Mini-habits are tiny daily routines, rituals, or actions that take just a few minutes to perform, but can compound over time, delivering huge returns in the overall quality of your life. They’re one of the best ways to form major habits, because mini-habits can be built upon—bit by bit—over time.
And if you have a hard time starting things, you’ll find that mini-habits are helpful with getting you to take action towards making progress on your goals…
Mini-habits are all about incremental improvement—opting for the gradual and granular approach to success…
Mini-habits make your ambitions approachable.
For many folks, the idea of taking “massive action” can feel intimidating. (e.g. “How am I supposed to take massive action if I can barely get off the couch?”)

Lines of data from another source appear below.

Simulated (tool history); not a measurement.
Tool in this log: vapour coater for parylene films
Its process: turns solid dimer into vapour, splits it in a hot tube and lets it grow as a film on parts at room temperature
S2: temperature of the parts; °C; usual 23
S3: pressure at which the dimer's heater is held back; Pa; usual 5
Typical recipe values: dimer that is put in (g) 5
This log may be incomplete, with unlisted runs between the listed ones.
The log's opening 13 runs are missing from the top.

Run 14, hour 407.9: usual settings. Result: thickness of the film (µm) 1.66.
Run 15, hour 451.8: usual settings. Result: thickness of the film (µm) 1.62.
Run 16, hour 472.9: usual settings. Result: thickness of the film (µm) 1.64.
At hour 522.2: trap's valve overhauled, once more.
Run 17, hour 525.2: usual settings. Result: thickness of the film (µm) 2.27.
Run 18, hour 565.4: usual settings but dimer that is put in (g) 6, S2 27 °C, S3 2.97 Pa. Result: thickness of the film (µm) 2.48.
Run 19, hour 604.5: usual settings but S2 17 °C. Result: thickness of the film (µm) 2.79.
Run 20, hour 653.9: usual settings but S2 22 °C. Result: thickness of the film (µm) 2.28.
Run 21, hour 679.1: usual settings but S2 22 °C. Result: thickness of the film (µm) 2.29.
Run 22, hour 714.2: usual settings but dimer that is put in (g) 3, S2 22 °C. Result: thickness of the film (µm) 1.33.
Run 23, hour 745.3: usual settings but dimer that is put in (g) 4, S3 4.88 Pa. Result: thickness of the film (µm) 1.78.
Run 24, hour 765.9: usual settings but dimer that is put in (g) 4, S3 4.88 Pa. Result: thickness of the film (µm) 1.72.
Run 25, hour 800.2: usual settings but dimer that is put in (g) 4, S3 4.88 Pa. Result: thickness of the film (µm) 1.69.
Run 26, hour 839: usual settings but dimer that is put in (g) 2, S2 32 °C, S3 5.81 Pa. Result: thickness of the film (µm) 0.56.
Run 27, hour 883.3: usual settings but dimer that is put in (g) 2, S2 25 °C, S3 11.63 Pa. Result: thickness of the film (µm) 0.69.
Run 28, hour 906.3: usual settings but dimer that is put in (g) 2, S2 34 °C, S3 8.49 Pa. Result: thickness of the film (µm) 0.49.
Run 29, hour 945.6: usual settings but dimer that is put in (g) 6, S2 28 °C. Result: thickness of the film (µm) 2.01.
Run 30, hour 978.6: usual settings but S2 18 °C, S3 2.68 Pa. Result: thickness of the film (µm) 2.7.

But by nudging yourself forward with tiny actions taken daily, you’ll eventually succeed.
Since the reason you want to form a habit in the first place is to achieve or maintain a given goal, doing something (even if it’s little) is exponentially better than getting overwhelmed at the sheer enormity of your goal and giving up because of it.
Incremental steps will ultimately lead to success. Taking any kind of action is better than taking none.
Mini-habits are called “mini” because they have a low level of commitment:
- Do just one pushup a day.
- Walk just five minutes a day.
- Wake up just 10 minutes earlier.
- Write just one page of your book.
- Create a single slide for your presentation.
Let’s say you want to start a journaling habit. If you think about journaling several pages a day, you can easily become overwhelmed and convince yourself to abandon it all together before you ever get started.
Or, maybe you get pumped-up and start journaling page after page for the first week or two… But then life gets in the way and you get out of the habit.
But what if you just journaled five sentences a day? That’s manageable, right? Of course!
That’s the power of a mini-habit: the low level of commitment required to execute makes it easy to do over and over again… Until it eventually becomes automatic.
And once it’s automatic, you can decide if you want to maintain this mini-habit or challenge yourself to create a full-on habit out of it (e.g. writing a page a day instead of five sentences a day; waking up 20 minutes earlier instead of 10)
Consistency is key when it comes to forming new habits.
Mini-habits make your ambitions more approachable, which makes it easier to get started and remain consistent.
- Get started by asking yourself this: “What’s a mini-habit I can start right now that’s so small it’s impossible to fail?”
- Choose something so simple you’d feel silly for not doing, something you know you can do every day no matter what (oftentimes, once you start, you’ll find yourself doing more than you intended.)
- Keep in mind, you can build upon your mini-habit and turn it into a major habit if you choose.